At the South Pole, considered the coldest point on Earth, temperatures are rising fast.
So fast, in fact, that Kyle Clem and other climate researchers began to worry and wonder whether human-driven climate change was playing a bigger role than expected in Antarctica.
Temperature data shows that the desolate region has warmed at three times the global warming rate over the last three decades up through 2018, the South Pole's hottest year on record, the researchers report in a study published Monday in Nature Climate Change. Looking at data from 20 weather stations across Antarctica, the South Pole warming rate was seven times higher than the overall average for the continent.
"The South Pole seemed to be isolated from what was going on across the rest of the world," said Clem, who has focused his research at the Victoria University of Wellington in New Zealand on better understanding the Antarctic climate. "But all of the sudden, it ramps up with rapid warming, some of the strongest warming on the planet."
Clem and his colleagues wanted to explain why the icy continent began warming rapidly after a period of cooling during the 1970s and '80s: was it natural variability? Or was it part of the wider trend of global warming caused by human industrial activity?
The answer, they found, was both.
The South Pole warming is partly connected to naturally rising temperatures in the tropical western Pacific being propelled southward by cyclones in the icy waters of the Weddell Sea, off the Antarctic peninsula.

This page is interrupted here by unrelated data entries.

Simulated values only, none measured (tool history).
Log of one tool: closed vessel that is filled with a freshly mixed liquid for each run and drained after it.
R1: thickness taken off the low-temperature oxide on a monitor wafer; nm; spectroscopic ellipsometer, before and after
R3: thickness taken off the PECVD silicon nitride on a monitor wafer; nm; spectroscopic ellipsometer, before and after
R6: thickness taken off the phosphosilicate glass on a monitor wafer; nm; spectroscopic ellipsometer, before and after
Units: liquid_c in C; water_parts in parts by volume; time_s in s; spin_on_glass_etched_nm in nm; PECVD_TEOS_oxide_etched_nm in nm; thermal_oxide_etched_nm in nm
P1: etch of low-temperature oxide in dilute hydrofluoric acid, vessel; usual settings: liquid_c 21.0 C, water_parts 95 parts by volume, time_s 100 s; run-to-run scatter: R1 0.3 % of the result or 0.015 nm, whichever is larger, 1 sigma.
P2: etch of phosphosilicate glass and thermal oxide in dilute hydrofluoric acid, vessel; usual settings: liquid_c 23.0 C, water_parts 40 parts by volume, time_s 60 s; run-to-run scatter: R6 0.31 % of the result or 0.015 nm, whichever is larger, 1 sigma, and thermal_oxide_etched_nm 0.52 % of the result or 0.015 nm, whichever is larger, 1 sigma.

But that pattern, believed to be part of a multi-decade natural process, explained only some of the warming trend. The rest, the researchers said, was due to human-induced climate change.
"The end result is a massive warming," Clem said, though he acknowledged that it's difficult to determine exactly how much each factor played a part. With temperature records for the South Pole dating back only about 60 years, the region's climate is little understood.
Scientists have known that Pacific weather systems can influence the western Antarctic and the Antarctic peninsula, where rising air and water temperatures already are causing ice to melt. Researchers are closely watching the continent amid concerns that ice loss will lead to higher sea levels worldwide.
What happens closer to the Antarctic coastlines has more influence on this ice melt. But this "significant" new finding that the southernmost point of the globe is also vulnerable to warming was a surprise for Alexandra Isern, head of Antarctic studies for the US National Science Foundation.
"An area of the planet that we felt was very isolated is actually not as isolated as we thought," Isern said.
Still, the South Pole is not yet in any danger of melting.
"These temperature changes are quite striking, but it's still pretty darn cold," said climatologist Julienne Stroeve, who is a professor in Manitoba, Canada, while working for the National Snow and Ice Data Center in Boulder, Colorado.
So far, temperature changes haven't been significant enough "to translate into any mass loss" in the ice at Antarctica's interior, she said.
Temperatures at the South Pole, which sits on an icy plateau a mile and a half above sea level, generally range between minus 50 and minus 20 degrees Celsius (minus 58 and minus 4 Fahrenheit). But the average temperature rose by 1.8 degree C for 30 years up to 2018, the study found. Globally, temperatures rose about 0.5 to 0.6 degree C during that time.
The new study shows that Antarctica is "waking up" to climate change, Stroeve warned. "That, to me, is alarming."